PARTY WALL-REBUILDING-COMPENSATION.

(For Replies to this Query, see pp. 243-245.)

I shall be glad to have information on the following points:The building owner has served on the adjoining owner notice to pull down and rebuild the party wall, if, on survey, it be found so far defective as to be necessary or desirable-to raise the said wall, to cut into, repair, and make good the said wall, and all other necessary works incidental thereto.

The wall, on survey, is found to be sound and of good material, and sufficient for its present purpose, but may be found to be not strong enough to carry the additional weight of the stories raised thereon, and has to be rebuilt at sole cost of building owner.

The adjoining owner will have to vacate his premises if the wall is rebuilt. Is he entitled to compensation for loss of occupation-the works being for the sole benefit of the building owner?

Does the 87th Section of the Metropolitan Building Act empower the adjoining owner to require security for such compensation?

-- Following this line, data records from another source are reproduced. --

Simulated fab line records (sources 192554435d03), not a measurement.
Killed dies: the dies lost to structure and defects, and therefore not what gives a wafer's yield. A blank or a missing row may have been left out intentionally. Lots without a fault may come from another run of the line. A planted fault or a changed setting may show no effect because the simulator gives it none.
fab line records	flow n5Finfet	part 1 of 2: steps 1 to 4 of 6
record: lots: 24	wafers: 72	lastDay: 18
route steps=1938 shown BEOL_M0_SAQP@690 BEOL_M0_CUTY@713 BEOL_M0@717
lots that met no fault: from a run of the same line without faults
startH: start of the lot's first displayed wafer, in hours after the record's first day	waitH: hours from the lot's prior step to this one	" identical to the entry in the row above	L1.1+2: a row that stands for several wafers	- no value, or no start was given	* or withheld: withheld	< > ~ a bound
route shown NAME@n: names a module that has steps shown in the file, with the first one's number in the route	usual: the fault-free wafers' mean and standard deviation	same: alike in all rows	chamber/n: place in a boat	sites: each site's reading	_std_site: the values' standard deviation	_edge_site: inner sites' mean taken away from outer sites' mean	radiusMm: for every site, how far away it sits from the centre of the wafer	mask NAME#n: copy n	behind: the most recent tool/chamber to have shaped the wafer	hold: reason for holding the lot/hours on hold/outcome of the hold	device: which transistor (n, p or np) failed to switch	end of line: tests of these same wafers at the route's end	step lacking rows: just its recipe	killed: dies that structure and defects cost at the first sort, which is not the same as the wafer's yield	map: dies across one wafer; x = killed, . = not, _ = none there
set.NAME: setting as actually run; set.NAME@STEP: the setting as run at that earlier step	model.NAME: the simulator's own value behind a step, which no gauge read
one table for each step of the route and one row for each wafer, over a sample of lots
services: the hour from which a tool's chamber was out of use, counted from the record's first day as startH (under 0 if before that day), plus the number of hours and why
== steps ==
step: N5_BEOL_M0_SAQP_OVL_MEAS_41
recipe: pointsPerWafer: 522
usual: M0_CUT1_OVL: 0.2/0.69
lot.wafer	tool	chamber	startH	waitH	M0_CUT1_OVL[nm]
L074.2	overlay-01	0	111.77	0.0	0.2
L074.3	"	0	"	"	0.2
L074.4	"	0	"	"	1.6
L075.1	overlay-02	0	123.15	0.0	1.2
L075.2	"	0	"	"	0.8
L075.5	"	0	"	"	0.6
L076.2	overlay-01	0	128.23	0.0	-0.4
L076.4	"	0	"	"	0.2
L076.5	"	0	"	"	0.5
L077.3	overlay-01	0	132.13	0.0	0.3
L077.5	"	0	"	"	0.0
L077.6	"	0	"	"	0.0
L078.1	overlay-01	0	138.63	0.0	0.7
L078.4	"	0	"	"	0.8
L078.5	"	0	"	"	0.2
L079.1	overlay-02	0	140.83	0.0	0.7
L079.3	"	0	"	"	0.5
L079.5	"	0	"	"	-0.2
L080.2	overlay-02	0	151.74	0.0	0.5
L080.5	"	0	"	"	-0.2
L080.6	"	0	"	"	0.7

Does the above notice empower the building owner to pull down and rebuild the wall because it is of insufficient strength for the new building?

In the event of the wall not being pulled down, does the above notice to "raise, and all necessary works incidental thereto," cover underpinning, if there be no footings or damp course, by simply increasing the depth of the wall by the thickness of the new footings?

CLXIX.

LAND TAX ON QUIT RENTS.

(For Replies to this Query, see pp. 245-247.)

Is the lord of the manor liable to pay land tax on quit rents? I collect some quit rents amounting to £2, £3, and £4, from individual copyholders, and they deduct land tax amounting to 4s. in the £ annually.

Should not the copyholder, who is in receipt of the annual value of the land, bear this impost?

CLXX.

TITHE ACT, 1891.

(For Replies to this Query, see pp. 247, 248.)

By Sec. 8, where the sum claimed for tithe rent-charge exceeds two-thirds of the annual value of the lands as ascertained and entered in the assessment for the purpose of Sch. E of the Income Tax Act, 1853, the owner, by applying to the County Court, may obtain a remission of so much, whether the whole or part of the sum claimed, as is equal to the excess.

Where lands are not let but farmed by the owners, and the accounts, produced to the Commissioners of Taxes, show that not only can no rent be charged, but an actual loss is sustained, no tax is therefore payable under Sch. B.

Under these circumstances can an owner claim any remission of tithe rent-charge?

In the numerous cases in which tenants satisfy the Commissioners of Taxes that they have farmed at a loss, and all charge under Sch. B. is remitted, has this any effect upon the tithe?

Farmers may now claim to be assessed for income tax under Sch. D.; does this do away with the Sch. B. assessment, and govern in the same way the amount payable for tithe rent-charge?